Is there a way to force a spider to slow down its spidering of a wesbite? Anything that can be put in headers or robots.txt?
I thought i remembered reading something about this being possible but cannot find anything now.
Is there a way to force a spider to slow down its spidering of a wesbite? Anything that can be put in headers or robots.txt?
I thought i remembered reading something about this being possible but cannot find anything now.
If you're referring to Google, you can throttle the speed at which Google spiders your site by using your Google Webmaster account (Google Webmaster Tools).
There is also this, which you can put in robots.txt
User-agent: *
Crawl-delay: 10
Where crawl delay is specified as the number of seconds between each page crawl. Of course, like everything else in robots.txt, the crawler has to respect it, so YMMV.
I don't think robots will do anything except allow or disallow. Most of the search engines will allow you to customize how they index your site.
If you have a specific agent that is causing issues, you might either block it specifically, or see if you can configure it.
Beyond using the Google Webmaster tools for the Googlebot (see Robert Harvey's answer), Yahoo! and Bing support the nonstandard Crawl-delay
directive in robots.txt
:
http://en.wikipedia.org/wiki/Robots.txt#Nonstandard_extensions
When push comes to shove, however, a misbehaving bot that's slamming your site will just have to be blocked at a higher level (e.g. load balancer, router, caching proxy, whatever is appropriate for your architecture).

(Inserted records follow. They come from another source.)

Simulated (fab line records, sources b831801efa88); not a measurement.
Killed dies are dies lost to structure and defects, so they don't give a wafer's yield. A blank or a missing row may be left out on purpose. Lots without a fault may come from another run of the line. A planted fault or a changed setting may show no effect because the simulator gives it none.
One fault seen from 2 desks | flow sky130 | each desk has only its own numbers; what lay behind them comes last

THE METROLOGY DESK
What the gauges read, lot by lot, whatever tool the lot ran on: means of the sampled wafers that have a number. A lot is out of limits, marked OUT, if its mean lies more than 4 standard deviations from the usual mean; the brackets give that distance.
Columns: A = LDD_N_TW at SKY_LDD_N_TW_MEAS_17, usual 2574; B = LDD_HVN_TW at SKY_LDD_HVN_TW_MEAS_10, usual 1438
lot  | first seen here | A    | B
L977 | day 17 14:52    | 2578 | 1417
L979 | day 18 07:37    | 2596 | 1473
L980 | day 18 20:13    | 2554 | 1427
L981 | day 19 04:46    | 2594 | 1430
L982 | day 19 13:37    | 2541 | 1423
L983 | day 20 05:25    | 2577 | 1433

Maybe you can save bandwidth by disallowing robot access to part of the server:
User-agent: *
Disallow: /cgi-bin/
Disallow: /tmp/
Disallow: /junk/
Disallow: /css/
Disallow: /images/
This allow access to everything:
User-agent: *
Disallow:
See Throttling your web server for a solution using Perl. Randal Schwartz said that he survived a Slashdot attack using this solution.